Want to get a feel for Japan’s feudal past? Wander any one of the samurai quarters scattered about the country to get a taste of how the warrior class lived. While much of Japan’s medieval architecture is gone, several cities and towns still manage to preserve their historic neighborhoods. Below are some of my top five recommendations for bringing a bit of Japan’s history to life.
1. Kakunodate (Akita Prefecture)
This small city in the center of northern Japan boasts a beautifully-preserved bukeyashiki (samurai house or neighborhood), consisting of several blocks of residences that once housed about 80 families. The gates to the various estates, being one of the ways a samurai expressed his wealth, are one of the town’s most impressive features. You can pop into a few of the old residences, the most noted being the Aoyagi house, which comprises the house as well as several museums and craft shops in the outlying buildings.. In the spring, expect busloads of visitors when the area’s cherry blossoms burst into color.
2. Matsue (Shimane Prefecture)
The samurai quarter in this castle town only comprises one long street but it’s a beautiful one. Large gates give way to views of perfectly-tended interior gardens, while the life and times of famous foreign-born writer and Matsue resident Lafcadio Hearn are housed in two of the older properties (one being his home when he lived in the city). The best sight is the house known literally as the Matsue Buke Yashiki, with its immaculately-kept rooms (which are viewed by walking around the perimeter of the house instead of the inside) and its attractive garden.
3. Hagi (Yamaguchi Prefecture)
Hagi’s castle might be gone but its samurai quarter still sprawls just outside the original fortress grounds. One of the largest samurai districts on this list, this neighborhood is filled with pottery studios, museums and tiny cafes. A few of the old homes are also open to the public; however, due to the size of the district, we somehow never stumbled upon these. You could devote an entire morning or afternoon to the area before you feel like you’ve covered it all.

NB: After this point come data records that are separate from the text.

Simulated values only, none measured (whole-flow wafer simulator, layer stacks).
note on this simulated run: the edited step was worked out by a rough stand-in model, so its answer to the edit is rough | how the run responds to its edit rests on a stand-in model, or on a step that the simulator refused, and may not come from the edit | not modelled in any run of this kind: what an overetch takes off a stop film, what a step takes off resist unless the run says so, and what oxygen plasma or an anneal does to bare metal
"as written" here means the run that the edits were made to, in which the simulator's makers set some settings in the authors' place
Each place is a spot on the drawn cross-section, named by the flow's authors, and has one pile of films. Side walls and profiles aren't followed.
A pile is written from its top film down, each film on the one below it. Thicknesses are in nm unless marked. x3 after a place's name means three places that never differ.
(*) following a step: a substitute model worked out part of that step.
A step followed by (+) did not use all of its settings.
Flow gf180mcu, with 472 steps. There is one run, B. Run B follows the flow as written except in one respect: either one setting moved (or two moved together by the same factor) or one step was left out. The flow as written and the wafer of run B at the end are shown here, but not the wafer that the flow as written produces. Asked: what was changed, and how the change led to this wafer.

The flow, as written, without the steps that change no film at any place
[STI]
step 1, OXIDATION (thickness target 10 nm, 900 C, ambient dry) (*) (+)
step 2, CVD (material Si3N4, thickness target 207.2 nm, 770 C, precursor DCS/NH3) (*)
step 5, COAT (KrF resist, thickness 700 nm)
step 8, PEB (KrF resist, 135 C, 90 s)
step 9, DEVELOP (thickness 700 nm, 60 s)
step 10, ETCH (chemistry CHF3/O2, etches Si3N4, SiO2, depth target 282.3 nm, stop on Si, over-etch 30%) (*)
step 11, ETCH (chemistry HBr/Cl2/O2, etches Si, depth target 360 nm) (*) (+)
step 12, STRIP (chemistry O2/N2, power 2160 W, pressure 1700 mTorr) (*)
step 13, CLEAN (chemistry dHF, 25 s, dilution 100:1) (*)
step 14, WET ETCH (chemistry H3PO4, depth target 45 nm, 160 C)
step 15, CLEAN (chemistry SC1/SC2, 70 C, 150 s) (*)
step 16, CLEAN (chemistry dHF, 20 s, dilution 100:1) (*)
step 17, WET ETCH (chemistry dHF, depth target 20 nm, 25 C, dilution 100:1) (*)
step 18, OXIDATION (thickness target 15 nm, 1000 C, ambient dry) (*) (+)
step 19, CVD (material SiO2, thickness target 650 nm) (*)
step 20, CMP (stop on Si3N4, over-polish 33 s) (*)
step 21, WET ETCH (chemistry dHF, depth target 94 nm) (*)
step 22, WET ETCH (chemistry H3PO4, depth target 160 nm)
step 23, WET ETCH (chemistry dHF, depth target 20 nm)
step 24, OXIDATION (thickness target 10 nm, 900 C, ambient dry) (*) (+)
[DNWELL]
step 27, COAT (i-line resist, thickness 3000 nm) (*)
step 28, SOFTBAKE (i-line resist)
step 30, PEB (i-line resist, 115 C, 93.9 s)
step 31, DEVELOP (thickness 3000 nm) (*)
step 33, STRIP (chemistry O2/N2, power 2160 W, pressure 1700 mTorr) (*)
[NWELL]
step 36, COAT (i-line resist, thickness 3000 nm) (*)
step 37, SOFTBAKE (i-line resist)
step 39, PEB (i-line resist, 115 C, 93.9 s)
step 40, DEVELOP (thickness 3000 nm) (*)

4. Chiran (Kagoshima Prefecture)
Chiran might get most of its press for its museum on kamikaze pilots but its 250-year-old samurai quarter is absolutely worth a stop while you’re in town. A single ticket gains you entry to six of the old residences and gardens, the latter being the more impressive feature at most of the locations. But the district itself makes for an enjoyable wander – the scenery is not marred my any modernity as all telephone poles and wires have been diverted elsewhere and parking inside the district’s limits is forbidden.
5. Shimabara (Nagasaki Prefecture)
Shimabara’s samurai district pales a bit in comparison to the rest of the choices on this list but the one thing it definitely can claim is a lack of crowds. Sitting just northwest of the impressively-restored Shimabara Castle, the Teppo-machi (named for the gun-toting foot soldiers who were once stationed here) boasts a stream running through the middle of its one long street and at least three former warriors’ homes – with gardens – open to the public (for free, if I recall correctly). Only a 5-minute walk from Shimabara Castle, I find it’s worth detouring out of your way if you’re already in town.
Of course, my hands-down favorite samurai district of all time is the Nagamachi in Kanazawa … but you can read about that here in its own special entry. 🙂
very interesting and useful information. I have been to Hagi and Matsue and think the former would be hard to beat – a proper samurai ‘district’ rather than just a street. Also, hardly a soul in sight. But now I have other ideas of places to go, thank you
Hagi’s samurai neighborhood really IS sprawling, but often, you can’t see much behind the walls. I liked Kakunodate a little bit more as so many of the properties left the gates open and you could at least wander the gardens.
Amazing information! I will try to walk around in these neighbourhoods some time. Thanks.